Michael Wong wrote:
> Wow .................. why can't I take such quality pictures with
> 160VC? (Crying) ...........
>
Michael Wong wrote:
> Yes, compare with Fujichrome, Kodak's is warmer than Fuji's & less
> blue than Fuji's. Fuji's is more cool color balance, it's my
> experience.
Michael Wong wrote:
> E100vs is excellent for magic hour & flower shots because it's strong
> in red color performance. Its' green color performance is not as good
> as Velvia but I think it's acceptable.
>
> I agree that for normal sunny day shot, Fuji Velvia 50 is better than
> E100vs.
>
You have answered your own question. You rely on film and processor to
give color balance, contrast, etc. and vary the result by using
different films. That doesn't work with color neg films.

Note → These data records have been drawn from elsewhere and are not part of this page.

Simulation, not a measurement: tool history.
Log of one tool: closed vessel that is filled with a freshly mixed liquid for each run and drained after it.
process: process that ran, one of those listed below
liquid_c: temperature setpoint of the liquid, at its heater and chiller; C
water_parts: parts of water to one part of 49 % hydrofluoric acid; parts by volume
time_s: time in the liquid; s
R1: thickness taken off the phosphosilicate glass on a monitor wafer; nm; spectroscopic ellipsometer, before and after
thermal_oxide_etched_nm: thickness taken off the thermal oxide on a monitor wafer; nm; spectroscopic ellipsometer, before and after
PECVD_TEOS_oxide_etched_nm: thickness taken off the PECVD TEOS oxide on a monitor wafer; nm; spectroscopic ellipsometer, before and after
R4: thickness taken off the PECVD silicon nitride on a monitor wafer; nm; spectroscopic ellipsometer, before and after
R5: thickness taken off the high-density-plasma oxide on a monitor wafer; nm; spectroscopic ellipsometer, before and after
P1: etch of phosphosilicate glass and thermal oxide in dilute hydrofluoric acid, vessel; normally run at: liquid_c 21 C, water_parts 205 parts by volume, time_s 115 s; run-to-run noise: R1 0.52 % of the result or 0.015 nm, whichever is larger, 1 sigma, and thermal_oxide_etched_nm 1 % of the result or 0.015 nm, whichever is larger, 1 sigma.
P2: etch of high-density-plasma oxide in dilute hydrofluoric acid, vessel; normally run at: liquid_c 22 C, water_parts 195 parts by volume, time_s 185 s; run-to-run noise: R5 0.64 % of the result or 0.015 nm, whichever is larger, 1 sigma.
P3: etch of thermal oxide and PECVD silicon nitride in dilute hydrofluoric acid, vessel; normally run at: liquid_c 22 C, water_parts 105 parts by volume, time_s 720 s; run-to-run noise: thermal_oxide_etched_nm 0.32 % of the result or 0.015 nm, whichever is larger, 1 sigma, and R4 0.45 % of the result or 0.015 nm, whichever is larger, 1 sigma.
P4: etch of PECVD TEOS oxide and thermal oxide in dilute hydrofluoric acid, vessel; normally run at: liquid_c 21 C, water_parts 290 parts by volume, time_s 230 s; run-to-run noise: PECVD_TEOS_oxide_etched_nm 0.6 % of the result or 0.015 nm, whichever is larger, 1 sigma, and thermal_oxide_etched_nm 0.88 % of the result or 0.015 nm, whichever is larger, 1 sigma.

With slides, the whole process of working with image variables in the
process of going from light focused on film to finished image ready for
viewing is automated. If one is used to and happy with this model,
scanning becomes rather simple too, with the goal of matching the
available "correct" slide image.
With color neg film, the process is only consistent as far as the
negative resulting from standardized processing. From there on, there is
just the opposite of standardization. Shoot three rolls of the same film
in cameras side by side and take it to three different brands of
processing/printing. They will differ considerably, sometimes wildly,
from each other. Take three different films, do the same exposure
process and send them all to the same processor. The differences will
usually be considerably less than those of the first test. This is
because automated printing parameters reduce differences in the negs
themselves. If you use Auto white balance in scanning, it will do much
the same leveling of films.
With no standard "correct" image to which to refer, scanning and post
processing become a different thing than for the slide shooter who
simply wants to reproduce the look of the slide. There are many ways to
approach this issue. Some are:
- Use a color balance reference, like the WhiBal and many others. Shoot
it in the same light as the subject and use the eyedroppers in the
Levels or other control boxes in your scanner or editor software to
correct the color. This works quite well with digital cameras, but is
less perfect with film, as differences in response curves for the color
layers may still result in color casts in highlights and/or shadows.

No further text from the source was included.